This repository contains LinkedPipes ETL transformation pipelines used to transform the [Czech Business Registry] from its XML representation.
- First, a proper representation in RDF according to the Semantic Government Vocabulary is created.
- Second, the Semantic Government Vocabulary representation is transformed to the European Business Graph vocabulary representation used in the STIRData project.
The source data was available in the Czech National Open Data Portal. However, the publisher deployed a new data catalog, which does not provide metadata to be harvested by the national catalog at the moment. The datasets, available directly from the data publisher, are split by year - historical per-year snapshots + actual year, region (actually regional court managing that part of the registry) and full/valid records, where in the valid records, some of the deprecated information about no longer existing companies is missing.
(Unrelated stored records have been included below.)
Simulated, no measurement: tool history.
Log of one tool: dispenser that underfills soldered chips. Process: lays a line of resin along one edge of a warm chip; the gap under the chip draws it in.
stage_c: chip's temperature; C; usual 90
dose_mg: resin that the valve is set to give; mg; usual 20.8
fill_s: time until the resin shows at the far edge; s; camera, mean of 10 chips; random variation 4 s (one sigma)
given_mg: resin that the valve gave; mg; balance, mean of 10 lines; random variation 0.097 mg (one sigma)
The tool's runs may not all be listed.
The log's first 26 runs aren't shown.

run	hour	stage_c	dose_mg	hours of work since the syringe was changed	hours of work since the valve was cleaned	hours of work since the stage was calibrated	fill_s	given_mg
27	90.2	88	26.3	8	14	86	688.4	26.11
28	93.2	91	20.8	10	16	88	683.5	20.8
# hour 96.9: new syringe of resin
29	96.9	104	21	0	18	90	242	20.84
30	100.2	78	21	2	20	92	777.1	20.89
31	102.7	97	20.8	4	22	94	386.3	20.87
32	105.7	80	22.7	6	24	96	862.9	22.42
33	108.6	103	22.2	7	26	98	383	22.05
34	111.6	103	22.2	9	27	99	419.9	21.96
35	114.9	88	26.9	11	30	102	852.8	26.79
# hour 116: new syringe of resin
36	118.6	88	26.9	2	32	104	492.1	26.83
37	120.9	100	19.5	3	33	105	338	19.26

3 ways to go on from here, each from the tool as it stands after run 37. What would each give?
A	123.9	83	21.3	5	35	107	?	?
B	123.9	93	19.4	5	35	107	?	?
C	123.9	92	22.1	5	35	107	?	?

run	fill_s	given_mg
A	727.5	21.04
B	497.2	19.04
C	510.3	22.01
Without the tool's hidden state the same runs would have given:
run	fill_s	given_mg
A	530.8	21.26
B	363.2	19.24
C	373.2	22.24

Each dataset has 4 distributions: XML, CSV (ugly with embedded JSON values), Zipped XML and Zipped CSV. We use the XML representation for further transformation.
- The pipeline accesses the https://data.gov.cz/sparql SPARQL endpoint of the Czech National Open Data Portal and searches for the datasets of the business registry - all regions, year 2021, full version, specifically their XML version
- The files are converted to initial RDF using XSLT transformations
- The RDF is further refined based on different aspects of the company records. The blue parts are common for all company types. The yellow-green parts are specific to joint-stock companies, the pink parts are specific to the limited liability companies. The green parts on top generate codelists from the data.
- The full ontological representation is then compacted to form a LOD-style RDF version of the data. This is the version to be published by the Business registry, if we succeed in convincing them. Therefore, this is the source of the transformation to the STIRData model.
- The whole process takes approx. 20 hours to complete, depending on the used hardware.
This pipeline pipeline converts the result of the previous one to the STIRData specification, so far using a single SPARQL query. Then, the mapping to NUTS codes via a Czech cadastre dataset is done using Federated SPARQL query to the Charles University RDF version of the Czech cadastre, resulting in a mapping in RDF TriG. Finally, the results of the transformation are dumped to RDF TriG. Also, an HDT dump is created and the Linked Data Fragments server gets pinged to reload the HDT file. The whole process takes approx. 3 hours to complete.
An additional dataset from the Czech Statistical Office (see in data.gov.cz and data.europa.eu), a classification of the Czech companies using the Czech extension to NACE codes CZ-NACE, is processed using an additional pipeline. It is mapping Czech companies to the CZ-NACE codes, which themselves are published by the Czech Statistical Office (see in data.gov.cz and data.europa.eu) and processed using another pipeline, resulting in RDF and SKOS version of the classification (see data.gov.cz, data.europa.eu).
Customizable pipelines are available for loading the produced data into Apache Jena Fuseki and OpenLink Virtuoso.
The dataset is registered in the STIRData data catalog, the Czech National Open Data Catalog and the Official portal for European data. It is distributed as RDF TriG dump, HDT dump, SPARQL endpoint powered by Apache Jena Fuseki, SPARQL endpoint powered by OpenLink Virtuoso and as Linked Data Fragments endpoint.